Write a function angle=estimate_patch_dominant_orientation(patch) for dominant orientation estimation in a normalized patch. The input img is a partially normalized patch of the image (B x 1 PS x PS matrix of floats), the output is the angle measured from the x-axis of the image in clock-wise direction (angle for vector (x,y) can be computed with function torch.atan2(y,x)).

Now we are able to write the functions for geometric normalization of feature point neighborhoods with dominant orientations:

for a known position, write a function A,img_idxs=affine_from_location(keypoint_location), which output affine transformation A for patch extraction,img is the input image BxChXHxW, keypoint_location is [Bx5] is keypoint locations, as output from scalespace_hessian function.
for a known position and orientation , write a function A,img_idxs=affine_from_location_and_orientation(keypoint_location, orientation), where img is the input image BxChXHxW, keypoint_location is [Bx5] is keypoint locations, as output from scalespace_hessian function and orientation is [Bx1] angle in radians.

The output A and img_idx are input arguments for the function extract_affine_patches we implemented in the first lab.

Here's a pseudocode for normalization including orientation estimation:

A, img_idxs = affine_from_location(keypoint_locations)
patches =  extract_affine_patches(img, A, img_idxs, 19, 3.0)
ori = estimate_patch_dominant_orientation(patches)
A, img_idxs = affine_from_location_and_orientation(keypoint_locations, ori)
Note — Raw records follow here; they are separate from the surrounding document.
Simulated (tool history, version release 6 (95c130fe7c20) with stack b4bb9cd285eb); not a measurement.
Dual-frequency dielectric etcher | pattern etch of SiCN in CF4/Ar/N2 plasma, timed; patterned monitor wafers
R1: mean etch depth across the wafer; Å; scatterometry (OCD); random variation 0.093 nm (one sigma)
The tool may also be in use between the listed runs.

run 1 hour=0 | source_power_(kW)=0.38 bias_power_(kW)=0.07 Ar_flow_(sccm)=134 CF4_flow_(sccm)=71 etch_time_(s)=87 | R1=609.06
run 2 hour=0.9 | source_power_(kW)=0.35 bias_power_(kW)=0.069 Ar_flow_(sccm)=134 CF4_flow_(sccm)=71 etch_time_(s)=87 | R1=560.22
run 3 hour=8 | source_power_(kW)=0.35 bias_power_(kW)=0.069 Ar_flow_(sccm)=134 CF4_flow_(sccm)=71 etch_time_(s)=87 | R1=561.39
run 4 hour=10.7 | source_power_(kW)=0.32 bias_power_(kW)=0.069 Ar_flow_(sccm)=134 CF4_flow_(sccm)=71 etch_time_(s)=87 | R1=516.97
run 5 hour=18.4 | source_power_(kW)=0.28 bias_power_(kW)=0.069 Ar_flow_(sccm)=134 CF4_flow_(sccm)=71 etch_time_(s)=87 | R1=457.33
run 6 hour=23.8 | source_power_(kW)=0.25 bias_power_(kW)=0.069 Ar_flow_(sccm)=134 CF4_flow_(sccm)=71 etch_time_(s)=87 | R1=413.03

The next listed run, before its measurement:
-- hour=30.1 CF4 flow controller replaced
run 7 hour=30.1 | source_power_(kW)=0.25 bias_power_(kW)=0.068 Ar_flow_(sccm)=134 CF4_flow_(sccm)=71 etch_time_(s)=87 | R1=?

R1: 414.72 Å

For the sake of clarity only the orientation of the strongest gradient is used for normalization in this task.

Affine covariance, Baumberg iteration

(optional study material for interested students)

The detection of similarity-covariant points, as maxima of Hessian in scale space, can be extended to affine-covariant points to an unknown rotation. It is based on the so called Baumberg iteration, the idea is to observe the distribution of gradients in the vicinity of the detected point. Assuming that there is a transformation, which “flattens” the intensity in the point's neighborhood (weighted average over the patch) in such a way that the distribution of gradients would be isotropic (with gradients distributed equally in all directions), the transformation can be found using the second moment matrix of gradients, i.e. the autocorrelation matrix of gradients that we already know.

$$ \mathbf{C}(x,y;\sigma_d,\sigma_i)=G(x,y;\sigma_i)*\left[\begin{array}{cc} D^2_{x}(x,y;\sigma_d) & D_x D_y(x,y;\sigma_d)\\ D_x D_y(x,y;\sigma_d) & D^2_y(x,y;\sigma_d) \end{array}\right]$$

The formula above is given for the general case, when the calculation is done directly in the image and $\sigma_i, \sigma_d$ corresponds to the feature scale. Because for the assignment you are working on the extracted patches, which already account for the feature scale, $\sigma_i$ means a simple average over the patch.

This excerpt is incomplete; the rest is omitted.